What can Lucy do? (Differently, I mean…)


My last post, “Lucy and the Assembly Line of Life” seems to have struck a chord.  It is a lifestyle that most of us can relate to.  The tyranny of the urgent.  The insistent cry of the apparently necessary.   There are bills to pay, projects to be done, children to raise, parents to care for, good causes to support, books to read, reports to write, retirements to plan, and people to please.  My readers want to know, “What can I do about it?”

It is a great question.  What can we DO DIFFERENTLY so we can DO LESS?  It is as good a place as any to start.  The simple answer is to try to do something that helps you do nothing.  Make a date with yourself.  Put the appointment with yourself on the calendar.   Treat it as important and as sacred as you would any other appointment.  And do it regularly.

But don’t try to pull something sneaky and use that time to get something else done!  That is the temptation.  An hour to ourselves away from work or the kids and we want to go to the grocery store or the gym, do some laundry or mow the lawn.  Leave it be.  Two hours and we might even be tempted to go to the movies, hit some balls at the driving range, or get our nails done.  Yes, there needs to be room in life for those things, too, but not for now.

Now, I have something different in mind.  Do something that allows you to turn down the volume on the noise in your life.  Find the thing to do that gets you where you want to go emotionally—to that place of quiet where you can reflect on your life.  Go for a walk, get a cup of coffee, sit on the porch, bake some bread, walk the dog, take a drive.  Empty your mind so that there is room in there for something new.  It is what the Easterns call meditation and what psychoanalysts call “reverie.”

What you do in this place is what really matters.  Because ultimately the treatment for the illness of over-busyness is mindfulness.  In this place, you can begin to reflect on your life.  Do you really need to do everything you are doing?  What would happen if you didn’t do this thing or that?  What feelings would come up?  Guilt, worry, fear, disappointment, relief?  Maybe you could deal with those feelings.  What would you lose if you let go of this or that?  What would you gain?  Maybe it would be worth it.
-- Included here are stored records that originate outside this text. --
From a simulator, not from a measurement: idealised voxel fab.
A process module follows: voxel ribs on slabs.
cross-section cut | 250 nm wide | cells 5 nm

Busyness leaves no time for this kind of reverie.  So we must be more intentional about making space for it.  We need breaks.  We need silence.  We need space for thinking and feeling, beyond the doing.  And even if, in the short term, our kids or our parents or our careers or our egos suffer a bit for it, in the long run they profit from it, too.  Everyone benefits when we resist the pressures of greediness, entitlement, and selfishness on the one side and guilt, martyrdom, and resentment on the other.

By setting aside space for intentional self-reflection, we give ourselves the opportunity to live into a more balanced life–which, believe it or not, is a blessing for ourselves as well as others.